ROANOKE TIMES

                         Roanoke Times
                 Copyright (c) 1995, Landmark Communications, Inc.

DATE: SATURDAY, March 3, 1990                   TAG: 9003023011
SECTION: EXTRA                    PAGE: E3   EDITION: METRO 
SOURCE: JEFF DeBELL/STAFF WRITER
DATELINE:                                 LENGTH: Medium


DOCENT GUILD ELIMINATES CRAFTS FEST

This year, for the first time since 1971, there will be no Roanoke Museum Crafts Festival.

In a letter to be mailed to crafts artists, museum Director Ruth Appelhof said, "It is time for us to evaluate the project and make some changes. We sincerely regret not producing an event in 1990, but look forward to a new and different festival for 1991."

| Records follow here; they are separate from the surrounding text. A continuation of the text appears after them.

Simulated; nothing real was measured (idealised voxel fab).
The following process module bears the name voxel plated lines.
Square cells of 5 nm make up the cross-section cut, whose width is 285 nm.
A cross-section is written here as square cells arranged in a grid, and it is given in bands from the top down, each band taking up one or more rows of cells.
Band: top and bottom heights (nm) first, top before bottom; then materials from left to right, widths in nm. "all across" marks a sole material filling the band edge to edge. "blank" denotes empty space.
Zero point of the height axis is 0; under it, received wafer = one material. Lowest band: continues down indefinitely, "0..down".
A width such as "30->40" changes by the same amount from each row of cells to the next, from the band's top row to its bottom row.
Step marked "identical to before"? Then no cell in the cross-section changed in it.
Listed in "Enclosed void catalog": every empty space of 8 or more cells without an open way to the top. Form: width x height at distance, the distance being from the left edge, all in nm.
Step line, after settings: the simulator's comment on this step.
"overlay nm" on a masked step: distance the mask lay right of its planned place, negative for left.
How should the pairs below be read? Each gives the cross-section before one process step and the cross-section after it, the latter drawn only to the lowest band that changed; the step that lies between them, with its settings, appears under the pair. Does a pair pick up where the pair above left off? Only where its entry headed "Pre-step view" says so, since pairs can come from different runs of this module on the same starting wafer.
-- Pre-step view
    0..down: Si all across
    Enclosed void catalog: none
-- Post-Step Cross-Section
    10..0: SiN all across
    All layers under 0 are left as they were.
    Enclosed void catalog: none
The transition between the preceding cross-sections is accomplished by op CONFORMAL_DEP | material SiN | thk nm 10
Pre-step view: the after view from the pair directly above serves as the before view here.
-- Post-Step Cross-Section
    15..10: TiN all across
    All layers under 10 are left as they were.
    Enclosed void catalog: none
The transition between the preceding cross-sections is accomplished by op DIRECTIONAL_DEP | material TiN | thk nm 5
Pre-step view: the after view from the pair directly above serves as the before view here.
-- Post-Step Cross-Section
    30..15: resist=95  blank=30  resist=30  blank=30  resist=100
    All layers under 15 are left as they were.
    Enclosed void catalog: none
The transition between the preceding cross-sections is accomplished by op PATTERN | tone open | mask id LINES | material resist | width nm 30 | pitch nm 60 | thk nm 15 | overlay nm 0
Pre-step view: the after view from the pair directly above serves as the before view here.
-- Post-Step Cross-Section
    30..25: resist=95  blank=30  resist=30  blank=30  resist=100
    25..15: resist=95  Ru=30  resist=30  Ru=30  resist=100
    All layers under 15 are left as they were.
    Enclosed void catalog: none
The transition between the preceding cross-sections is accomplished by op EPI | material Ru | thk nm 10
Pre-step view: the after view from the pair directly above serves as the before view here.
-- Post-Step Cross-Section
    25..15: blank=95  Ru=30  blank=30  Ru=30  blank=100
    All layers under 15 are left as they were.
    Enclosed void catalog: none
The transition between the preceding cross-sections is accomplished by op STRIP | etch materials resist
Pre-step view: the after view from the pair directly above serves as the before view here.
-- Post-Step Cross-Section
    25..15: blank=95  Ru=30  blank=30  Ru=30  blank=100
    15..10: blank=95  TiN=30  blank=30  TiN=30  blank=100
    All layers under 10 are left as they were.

"I'm really shocked that they're quitting," said Roanoke jewelry-maker Peter Wreden, who has exhibited in the November show almost every year since it began.

Another artist, Pattie Neal of Salem, said, "It's a sad turn of events."

Though an important source of funds for the museum, the craft show always has been a project of the institution's volunteer Docent Guild. Appelhof and Dixie Wolf, president of the museum board of trustees, emphasized that the decision to suspend the show was not theirs but the guild's.

"It's up to the docents to come up with their own fund-raising projects," Wolf said. "We don't want to interfere. We support their decisions 100 percent."

In recent years, other craft shows have come along to compete for both visitors and artists. Attendance at the museum show has declined, and along with it the sales of exhibitors.

The competition was a factor in the decision to suspend the show. But Karen Wilson, president of the museum's docent guild, said the main problem was a shortage of volunteer workers.

"We don't have enough women to run it," she said.

Wilson said the show requires the efforts of about 25 volunteers working from January through November, but the pool of volunteer labor no longer will sustain such a drain.

"If you don't have the women to run it, it's virtually impossible to put it on," she said.

Last year's show produced about $28,000 for the museum. The income was the highest ever despite attendance of about half that of earlier years. The money came from ticket sales, raffles and fees paid by exhibitors for booth space.

Several new fund-raising projects are under consideration by the docents and the museum trustees' special events committee, though none is intended specifically to replace the craft show. The museum also is counting on significant income from its new shop, according to public relations officer Ann Masters.

The shop will be on the ground floor of Center in the Square, with an entrance from the City Market, and will be staffed by volunteers. It is under construction and is expected to open in mid-March, Masters said.

Pending the evaluation mentioned by Appelhof, no one is saying how the craft show will be changed in 1991, but there is no shortage of proposals. One most often heard is to open the show to fine art as well as crafts, following the example of numerous successful shows around the country.

It has been proposed that the show be moved from the Roanoke Civic Center to another place - the Roanoke City Market is among the locations mentioned - and another date; the show traditionally has been held the last weekend before Thanksgiving.

Finally, there are those who believe the show would profit from being run by a professional promoter instead of museum volunteers.

Wreden said there's "absolutely" a place for the show in Roanoke, provided its "failures of administration" are repaired. Neal agreed, though she had kind words for the efforts of the docents.

"I don't see it as a failed enterprise," she said. "I see it as a neglected enterprise."